Rio Del Lago 100 Race Report


Rio Del Lago 100 Race Report

This one is a long time coming and I almost just threw some photos up along with a short description.  However, when I look at site statistics I can see that people search out race reports so I will add a little more context that originally planned. (All images from one of my pacers, Steven Mortinson)

start line

This was my second time running Rio Del Lago 100.  Both times it was a bit of an addition to the race schedule later in the year vs a planned race from the beginning.  The first time we had just moved to Oregon after a hectic year of selling our home and everything that comes from getting settled into a new place.  Rio was late in the year and about an 8 hour drive away so I threw in last minute.  It was a less than stellar race but I kept my 100 mile race a year streak going.

This time was similar.  After a DNF at Big Horn 100 I wanted to get in 100 to land my 10th completed 100 and keep the streak rolling.  After analyzing what 100 mile races were left in the season, which qualified for a WS ticket, and was feasible with work and life I chose to go back to Rio.  Luckily, my buddies Jordan and Steven said they'd crew and pace for me again so we hopped in the truck and headed south for Folsom, CA.

The course was different in this 2017 iteration. These first 20 miles were a loop that came back to the start/finish.  This section was all paved save for a few short stints of single track and mostly flat.  I undoubtedly went out too hard for a 100.  "This pace feels easy" was the wrong thing to tell myself regardless of terrain.  I jumped into that sugar burning zone too soon and would come to regret it later.

The next 20 or so miles hopped on some jeep type roads, single track, and a few hilly paved sections.  There were various places along the course with inconsistent marking that were a problem for me throughout the day.  Apparently there was some course vandalism as well.  Multiple times I would see a bunch of markers then nothing for a long stretch.  I'd turn around to see where I may have messed up only to find another runner asking the same question.  We'd figure it out and get to the next place.  Overall this inconsistent flagging didn't have that big of an impact on my time, it was just frustrating to keep encountering almost the entire race.

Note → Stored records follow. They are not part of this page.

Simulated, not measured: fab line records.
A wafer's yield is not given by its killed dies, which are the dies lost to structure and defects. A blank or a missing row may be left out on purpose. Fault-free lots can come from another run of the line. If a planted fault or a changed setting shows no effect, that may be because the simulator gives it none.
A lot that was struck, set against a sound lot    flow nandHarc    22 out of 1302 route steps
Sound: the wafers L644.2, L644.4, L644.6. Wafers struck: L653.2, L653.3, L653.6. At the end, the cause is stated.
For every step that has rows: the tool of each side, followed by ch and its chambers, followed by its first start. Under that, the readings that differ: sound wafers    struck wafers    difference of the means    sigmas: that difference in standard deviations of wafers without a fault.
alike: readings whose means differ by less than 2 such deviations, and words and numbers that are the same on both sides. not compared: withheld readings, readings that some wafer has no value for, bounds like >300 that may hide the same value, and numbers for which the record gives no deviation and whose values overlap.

A not frustrating part of the course was how easy crew access was.  There were huge parking lots right off the road with close access to a town.  This made for straightforward crewing and access which is nice because it rained all day.  Crewing in less than ideal weather is not fun so making the logistics a easier and simple makes the day a little easier for those waiting around.  On top of that the aid stations were great.  Very helpful, fun, and loaded with food options.

Crew help from Jordan

The course shares a few spots with the Western States 100 but stays out of the big stuff.  There is only about 10k feet of gain for this whole thing.  It comes at you weird though.  The front 20 are pretty flat. The next 25 or so rolls with a pop here and there. The middle 30 have most of the meat.  The last 25 roll as well.  That faster running early along with a lack of taking care of myself properly hit me pretty hard around the 100k mark and I never really got it back.  There was a whole lot of walking on the back half that probably could have been avoided with a little more care up front.


The last 25 were a mix of low energy and some puking here and there.  Looking back, I really let my electrolytes get low and just couldn't really get it back together.  Regardless, I finished 100 miler number 10 in 21:33.  I checked a lot of the "standard issues 100 miler".  I ran too fast, I got turned around a few times, it rained all day, vomiting, I walked way more than I wanted, I recieved great help from friends getting me through it.  Looking forward to #11.